Area right-wing rally organizer Mark Sahady of Malden had been scheduled to go on trial today for his alleged role in the failed Jan. 6 Vanilla Isis coup, but a judge last week put a hold on the proceedings until after Sahady can find what would be his fourth lawyer since his arrest.
The delay, however, means Sahady is free to roam the Commonwealth on personal recognizance as he awaits trial on five federal counts related to his bus trip down to the DC, including obstruction of an official proceeding, which is a felony. He can even traipse around the Common, after a judge in Washington lifted an initial injunction by a Boston magistrate barring him from the area around the State House.
Sahady initially had his trial date set for April 17, but that was postponed after prosecutors added the felony count - and as his lawyer and federal prosecutors tried to negotiate a possible plea deal.

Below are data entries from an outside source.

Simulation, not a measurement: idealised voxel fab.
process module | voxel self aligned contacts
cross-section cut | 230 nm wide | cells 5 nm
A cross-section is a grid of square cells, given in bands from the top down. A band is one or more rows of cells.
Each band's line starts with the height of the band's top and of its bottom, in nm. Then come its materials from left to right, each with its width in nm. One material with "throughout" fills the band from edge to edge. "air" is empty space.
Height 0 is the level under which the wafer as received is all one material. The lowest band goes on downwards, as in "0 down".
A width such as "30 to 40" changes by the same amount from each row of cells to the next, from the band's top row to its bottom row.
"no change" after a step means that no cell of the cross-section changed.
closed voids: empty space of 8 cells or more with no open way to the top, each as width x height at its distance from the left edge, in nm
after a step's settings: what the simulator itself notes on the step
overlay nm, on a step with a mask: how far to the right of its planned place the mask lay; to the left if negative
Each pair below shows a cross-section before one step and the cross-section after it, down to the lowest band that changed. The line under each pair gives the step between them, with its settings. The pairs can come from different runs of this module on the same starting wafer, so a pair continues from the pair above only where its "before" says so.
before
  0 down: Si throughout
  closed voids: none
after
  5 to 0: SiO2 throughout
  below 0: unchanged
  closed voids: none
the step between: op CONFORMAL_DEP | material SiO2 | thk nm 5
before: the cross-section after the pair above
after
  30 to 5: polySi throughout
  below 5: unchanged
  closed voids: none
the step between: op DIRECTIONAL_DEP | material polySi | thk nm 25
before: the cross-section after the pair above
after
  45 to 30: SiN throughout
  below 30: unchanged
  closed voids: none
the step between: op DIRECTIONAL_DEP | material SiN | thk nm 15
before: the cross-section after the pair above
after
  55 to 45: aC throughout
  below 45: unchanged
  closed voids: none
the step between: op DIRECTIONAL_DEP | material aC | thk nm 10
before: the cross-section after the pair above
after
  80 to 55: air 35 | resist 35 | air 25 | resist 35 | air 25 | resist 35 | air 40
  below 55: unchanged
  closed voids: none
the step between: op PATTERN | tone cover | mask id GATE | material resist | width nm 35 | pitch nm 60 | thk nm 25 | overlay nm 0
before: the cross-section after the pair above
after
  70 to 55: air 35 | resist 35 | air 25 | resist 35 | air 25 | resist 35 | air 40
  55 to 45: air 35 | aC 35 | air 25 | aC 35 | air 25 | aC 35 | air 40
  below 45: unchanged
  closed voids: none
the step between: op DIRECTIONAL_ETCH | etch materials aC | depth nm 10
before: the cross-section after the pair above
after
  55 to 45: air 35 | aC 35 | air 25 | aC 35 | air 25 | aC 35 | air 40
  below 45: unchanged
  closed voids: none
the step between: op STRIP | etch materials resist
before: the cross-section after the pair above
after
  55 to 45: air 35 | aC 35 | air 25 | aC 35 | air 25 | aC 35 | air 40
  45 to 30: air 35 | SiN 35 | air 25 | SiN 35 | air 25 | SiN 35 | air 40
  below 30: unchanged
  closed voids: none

Following his arrest two weeks after Joe Biden was officially declared the next president, Sahady was represented by Rinaldo Del Gallo III, a Pittsfield lawyer who had spoken at some of the lightly attended rightwing rallies Sahady had organized in Boston.
But after the magistrate judge in Boston who handled the case initially chewed out Del Gallo for filing an "unintelligible" motion and Sahady had his case transferred to DC federal court, Sahady dropped him and hired John Kiyonaga, a lawyer in Alexandria, VA.
Del Gallo then formally complained in Boston federal court that Sahady stiffed him, but a judge here took no action on his claim for payment.
In January of this year, Sahady dropped Kiyonaga and hired Blake Weiner of Richmond, VA.
Then, earlier this month, Sahady fired Weiner. In his last act as his lawyer, Weiner filed a motion requesting he be dropped from the case and asking that trial be delayed:
Mr. Sahady believes that an irretrievable breakdown in communication between attorney and client has resulted in a fundamental and irreparable disagreement as to the defense of this matter, where Mr. Sahady faces numerous charges, including a felony.
As such, Mr. Sahady has discharged undersigned counsel, and has requested that undersigned immediately file this Motion to Withdraw and a Motion to Continue trial so that Mr. Sahady can obtain a new attorney.
Mr. Sahady has communicated with multiple attorneys in an effort to obtain new counsel, but at this time has not selected a substitute attorney, and has requested that the trial in this matter be continued so that he may find time to retain a new attorney and the new attorney may have time to prepare for trial.
On Aug. 13, US District Court Judge Carl Nichols agreed and suspended all activity in the case until after Sahady hires his fourth attorney. Nichols set a hearing for this Thursday to get an update.
Earlier in the year, Weiner sought to have charges against Sahady dropped, in part because of how long it was taking to get to trial on them. Prosecutors, however, opposed his motion, arguing in part that Sahady himself had "happily" agreed to waivers of time used to calculate a possible speedy-trial violation as his counsel and they negotiated a possible plea deal.
When Sahady does finally come to trial, he will do so before a judge, rather than a jury. In March, he asked the judge in his case to transfer it to Massachusetts, on the theory that potential jurors here would be less likely to hate him right off the bat. After that failed, he asked for a "bench trial" in which his lawyer and prosecutors would make their case directly to a judge.
In the time that Sahady has not gone to trial, several other Massachusetts failed insurrectionists have: Noah Bacon, a Somerville yoga instructor was sentenced to a year in federal prison; Vincent Gillespie, turned in by fellow Athol residents, got six years; and Suzanni Ianni, a Natick Town Meeting member who helped organize bus rides to DC with Sahady, got 15 days.
Still awaiting trial are Massachusetts residents arrested after the initial wave of arrests: Michael St. Pierre of Fall River, who allegedly wanted to grab Nancy Pelosi and twirl her by the hair; former Boston cop Joseph Fisher, charged with attacking a DC cop with a chair; and Jacquelyn Starer, an Ashland doctor charged with punching a cop in the head.